Understanding the Cost of Demand Energy Charges

A significant portion of operational expenditures is attributable to energy demand charges. These charges, which are based on the maximum energy draw recorded over a specified period, can significantly impact a company’s financial performance. Facilities that depend on high-capacity machinery, such as refrigeration systems and large motors, must thoroughly understand their electricity consumption patterns to manage these charges effectively.

For instance, one facility reported monthly demand fluctuations of 18 to 24 megawatts. Consequently, even a transient spike in energy requirements could result in a long-term increase in the facility’s demand charges, significantly impacting its financial performance.

The Role of Energy Monitoring Systems

To mitigate these challenges, an energy monitoring program was initiated to track electrical usage and associated demand costs meticulously. This system provided invaluable insights into consumption patterns and promptly identified any anomalies. With access to this data, the management transitioned from a reactive to a proactive stance, facilitating the effective mitigation of demand spikes before incurring elevated fees. This proactive approach to energy management empowers organizations to take control of their operational costs and make informed decisions.

Harvesting the Benefits

The outcomes resulting from the implementation of the energy monitoring system were noteworthy. In the initial year, the organization achieved an 8% reduction in power demand charges, resulting in considerable savings of $750,000. This significant achievement reaffirmed the organization’s commitment to energy management, demonstrating how addressing the demand side of utility expenses can yield immediate financial advantages. These success stories from other companies should inspire confidence in the effectiveness of energy management strategies.
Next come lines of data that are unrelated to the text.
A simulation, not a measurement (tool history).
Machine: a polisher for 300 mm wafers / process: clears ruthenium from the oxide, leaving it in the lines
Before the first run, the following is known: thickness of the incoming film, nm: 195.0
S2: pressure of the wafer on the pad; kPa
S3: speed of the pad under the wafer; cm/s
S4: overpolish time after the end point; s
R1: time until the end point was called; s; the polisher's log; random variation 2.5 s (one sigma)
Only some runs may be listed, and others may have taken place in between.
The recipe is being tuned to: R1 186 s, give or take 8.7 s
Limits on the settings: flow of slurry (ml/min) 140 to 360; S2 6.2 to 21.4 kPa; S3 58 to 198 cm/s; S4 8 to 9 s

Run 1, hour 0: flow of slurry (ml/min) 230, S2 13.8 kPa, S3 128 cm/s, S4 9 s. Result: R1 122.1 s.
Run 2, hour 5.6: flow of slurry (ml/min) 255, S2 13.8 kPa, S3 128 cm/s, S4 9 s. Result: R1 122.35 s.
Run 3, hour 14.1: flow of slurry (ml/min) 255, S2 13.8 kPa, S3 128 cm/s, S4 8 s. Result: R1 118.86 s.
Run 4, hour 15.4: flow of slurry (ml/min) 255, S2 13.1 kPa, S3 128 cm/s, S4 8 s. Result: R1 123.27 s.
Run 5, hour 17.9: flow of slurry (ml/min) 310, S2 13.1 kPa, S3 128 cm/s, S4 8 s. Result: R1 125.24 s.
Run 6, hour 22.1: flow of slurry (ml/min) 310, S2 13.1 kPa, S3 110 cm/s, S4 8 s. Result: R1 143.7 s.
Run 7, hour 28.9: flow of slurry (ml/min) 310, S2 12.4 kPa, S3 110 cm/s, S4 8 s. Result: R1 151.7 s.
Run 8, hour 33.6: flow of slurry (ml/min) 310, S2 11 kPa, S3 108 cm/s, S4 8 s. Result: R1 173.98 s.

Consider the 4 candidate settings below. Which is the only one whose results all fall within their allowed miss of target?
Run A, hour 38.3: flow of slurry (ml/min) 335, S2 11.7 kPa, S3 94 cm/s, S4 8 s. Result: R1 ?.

Moreover, this energy-focused strategy extended beyond electrical consumption; similar management principles were applied to natural gas and water usage, broadening resource efficiency within the facility.

Natural Gas and Water Management

Natural gas and water are essential resources in various manufacturing processes, yet they are often underappreciated in terms of potential efficiency and cost-saving opportunities. Through meticulous oversight, effective management of these resources can yield significant financial benefits.

For example, a company operating in the sterilization and retort sector utilized 69 retorts, predominantly reliant on manual labor. Five boilers facilitated product heating, cooking, and cooling. The water used in this operation functioned as a single-pass system, disposing of all heated water down the drain.

A thorough analysis of processes and costs prompted substantial improvements during constructing a new facility. The outdated retorts were replaced with modern steam water spray retorts and automated loading and unloading systems. Furthermore, the heated water system was upgraded to a closed-loop configuration.

These enhancements led to remarkable outcomes, including a 90% reduction in labor costs and a 50% decrease in steam requirements. The overall consequence of these upgrades was considerable cost savings alongside diminished natural gas and water consumption.

Electrical Energy Management through Oversight of Daily Operations and Equipment Functionality

One of the most effective strategies for managing energy costs is the daily oversight of operational functions and equipment performance. For instance, a company employed large box dryers to eliminate moisture from a clay-based product, which consumed significant energy. During burner changes, the drying process exhibited a nominal dead time of two to three hours, leading to inconsistencies that caused various manufacturing challenges.

The company engaged an artificial intelligence model designed to predict the final moisture content of products by analyzing real-time raw material and environmental data. This comprehensive evaluation permitted the identification of variables affecting final moisture content, including raw material characteristics, environmental conditions, and burner operation. The AI model then enabled the application of a feedforward mechanism to regulate burner temperature on the dryer, significantly enhancing energy efficiency.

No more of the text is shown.